Connecting to snowflake tables using R — an intuitive approach
I spent a good part of my Monday trying to find the best way to interface the data stored in snowflake tables to R. While I did find a lot of articles, code snippets in the web, none of them were tailor made to suit my use case which was — to load a data table from Snowflake as a dataframe in R by establishing a connection via a third party JDBC driver, in a corporate setting.
I use DBeaver, a SQL client and a database administration tool for interacting and interfacing with data warehouse(s) such as snowflake, SAP HANA etc. In this specific use case, I had to retrieve a sub table from snowflake for analysis in R. Since I had already connected to Snowflake using Dbeaver, I wanted to leverage this connection for loading the data in R, instead of installing new drivers. Below is the step by step approach that I followed.
1. Commencing the JDBC connection via R. Use the snowflake JDBC driver installed by Dbeaver. Here I am using the JDBC function in R — which creates a new DBI driver that can be used to start JDBC connections.
Pro Tip: Make sure your client driver is updated to the latest version and you are connected to your corporate vpn.

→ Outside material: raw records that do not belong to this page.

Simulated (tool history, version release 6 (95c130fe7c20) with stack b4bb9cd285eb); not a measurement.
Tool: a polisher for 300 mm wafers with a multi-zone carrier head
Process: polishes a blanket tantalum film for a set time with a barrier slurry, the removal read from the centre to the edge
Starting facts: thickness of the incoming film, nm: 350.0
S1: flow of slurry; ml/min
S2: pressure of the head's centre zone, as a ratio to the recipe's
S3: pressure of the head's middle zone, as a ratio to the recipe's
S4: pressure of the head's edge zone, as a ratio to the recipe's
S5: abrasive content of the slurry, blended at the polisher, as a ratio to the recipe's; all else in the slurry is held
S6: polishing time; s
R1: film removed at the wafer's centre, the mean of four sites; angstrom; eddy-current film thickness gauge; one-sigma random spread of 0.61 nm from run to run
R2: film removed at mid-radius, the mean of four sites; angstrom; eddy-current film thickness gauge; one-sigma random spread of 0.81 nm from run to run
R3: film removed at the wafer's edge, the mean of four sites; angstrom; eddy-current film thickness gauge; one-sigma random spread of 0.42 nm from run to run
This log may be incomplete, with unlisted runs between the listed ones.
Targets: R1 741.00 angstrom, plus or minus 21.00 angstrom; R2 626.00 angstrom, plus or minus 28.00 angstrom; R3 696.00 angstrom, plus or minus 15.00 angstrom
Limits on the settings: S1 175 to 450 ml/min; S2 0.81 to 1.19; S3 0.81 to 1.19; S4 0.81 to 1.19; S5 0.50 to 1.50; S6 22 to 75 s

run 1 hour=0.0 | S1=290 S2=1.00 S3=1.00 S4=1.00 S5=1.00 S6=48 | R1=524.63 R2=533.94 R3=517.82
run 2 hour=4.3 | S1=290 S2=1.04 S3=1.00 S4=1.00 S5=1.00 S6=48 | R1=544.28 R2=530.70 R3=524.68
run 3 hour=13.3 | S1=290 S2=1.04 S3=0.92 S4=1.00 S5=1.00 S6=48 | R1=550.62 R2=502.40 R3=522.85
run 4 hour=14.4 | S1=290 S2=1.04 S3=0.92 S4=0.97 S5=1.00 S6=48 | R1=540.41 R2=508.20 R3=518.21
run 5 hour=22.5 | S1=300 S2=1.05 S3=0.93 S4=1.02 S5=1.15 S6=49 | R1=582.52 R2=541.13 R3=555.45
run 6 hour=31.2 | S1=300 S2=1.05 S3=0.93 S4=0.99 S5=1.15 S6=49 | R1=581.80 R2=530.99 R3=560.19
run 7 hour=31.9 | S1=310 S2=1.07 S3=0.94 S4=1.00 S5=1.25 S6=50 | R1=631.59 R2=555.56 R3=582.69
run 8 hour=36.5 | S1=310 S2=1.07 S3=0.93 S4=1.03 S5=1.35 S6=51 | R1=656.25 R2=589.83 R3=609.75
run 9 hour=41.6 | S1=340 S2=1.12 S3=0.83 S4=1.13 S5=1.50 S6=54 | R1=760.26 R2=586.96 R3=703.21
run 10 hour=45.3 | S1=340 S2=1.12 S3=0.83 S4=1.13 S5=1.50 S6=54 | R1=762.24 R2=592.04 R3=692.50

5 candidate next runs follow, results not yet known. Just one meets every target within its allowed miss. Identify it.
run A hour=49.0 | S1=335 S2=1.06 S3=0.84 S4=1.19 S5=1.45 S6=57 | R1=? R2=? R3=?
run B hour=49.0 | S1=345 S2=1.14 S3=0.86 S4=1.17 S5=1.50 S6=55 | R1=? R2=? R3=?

2. Establishing the connection to snowflake. Use the dbConnect function to connect to snowflake going through the appropriate authorization procedure. You will need the corporate snowflake URL, port number, and also the user name and password for authentication purposes.
Pro Tip: To access the specified the database in the URL you need to append the user name and the role parameter in the URL using “&” to specify that the particular user and role has usage privileges on the given database. Failing to do so may lead to the connection pointing to the “INFORMATION SCHEMA” which is the default table for the database.
3. Selecting the right table. More often than not the snowflake warehouse would house numerous databases and it is not always possible to remember the exact name of the database that you want to access. Here the SHOW DATABASE SQL command would come in handy, followed by the USE DATABASE command. You can execute the SQL queries in R using the dbGetQuery function.
4. Saving to a dataframe in R. Once you are connected to the right database, you can write a SQL query to extract the relevant data. You can save the output of the query to a data frame in R.
I always prefer to bank on the user friendliness of R and want my code to be as intuitive as possible. Hope this approach helps the readers.